Need more visibility? Let us know by leaving a comment!

Case Study: Aggregating Daily Content from 500+ Sites

September 13th, 2012 by Ken Elkabany

We know that PiCloud is primarily associated with scientific workloads, and high-performance computing. So it may be surprising to hear that many of our earliest adopters were in fact web companies who aggregate content from all over the web. In fact, the s1 (scraping) core was in direct response to the needs of this class of users.

Zinc.TV (Division of TiVo) signed up only a couple of months after our first release. They’ve built an awesome service they call your “Internet Television Dashboard.” It’s a central location where you can search for any TV show or movie, and it’ll show you all the online sources–both free and paid–that offer it. They even have a “leanback” mode for when you aren’t feeling particularly decisive.
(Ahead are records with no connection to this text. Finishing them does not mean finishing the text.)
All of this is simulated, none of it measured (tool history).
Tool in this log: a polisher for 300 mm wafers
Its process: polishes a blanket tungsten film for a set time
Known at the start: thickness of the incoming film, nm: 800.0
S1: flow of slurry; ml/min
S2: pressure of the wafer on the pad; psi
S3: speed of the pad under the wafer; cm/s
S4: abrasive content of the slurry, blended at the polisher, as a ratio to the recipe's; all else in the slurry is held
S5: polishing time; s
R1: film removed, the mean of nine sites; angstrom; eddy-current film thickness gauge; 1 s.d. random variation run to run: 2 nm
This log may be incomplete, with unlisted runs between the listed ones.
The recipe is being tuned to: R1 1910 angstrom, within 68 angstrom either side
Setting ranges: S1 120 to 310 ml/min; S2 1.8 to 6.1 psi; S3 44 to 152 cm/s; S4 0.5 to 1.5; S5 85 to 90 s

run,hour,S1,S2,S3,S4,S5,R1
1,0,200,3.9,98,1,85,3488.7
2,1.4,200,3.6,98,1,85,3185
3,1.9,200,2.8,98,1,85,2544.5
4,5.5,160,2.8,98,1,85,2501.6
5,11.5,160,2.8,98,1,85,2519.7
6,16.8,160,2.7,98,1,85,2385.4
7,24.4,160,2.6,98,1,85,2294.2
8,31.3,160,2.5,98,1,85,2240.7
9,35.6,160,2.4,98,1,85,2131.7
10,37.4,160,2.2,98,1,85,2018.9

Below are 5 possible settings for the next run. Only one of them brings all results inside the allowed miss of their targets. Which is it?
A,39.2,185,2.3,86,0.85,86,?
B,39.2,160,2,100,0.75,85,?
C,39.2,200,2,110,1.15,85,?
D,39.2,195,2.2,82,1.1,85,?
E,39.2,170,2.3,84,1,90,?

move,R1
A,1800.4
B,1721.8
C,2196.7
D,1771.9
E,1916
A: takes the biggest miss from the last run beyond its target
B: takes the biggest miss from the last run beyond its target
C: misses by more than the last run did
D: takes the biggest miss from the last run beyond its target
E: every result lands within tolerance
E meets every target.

Zinc.TV maintains its comprehensive show catalogue by regularly scraping over 500 web properties using PiCloud. They take advantage of PiCloud’s easy parallelism for aggregating and curating data, and our interoperability with other clouds; Zinc.TV stores all their data in their own databases hosted on Amazon Web Services directly from PiCloud.

Gary Rose, co-founder and head of R&D at Zinc.TV, had the following kind words to share:

“PiCloud has been an extremely valuable partner for the growth of Zinc. We estimate that it cuts our operational costs for managing the infrastructure by over 50%, and allows us to release new sites in a fraction of the time.”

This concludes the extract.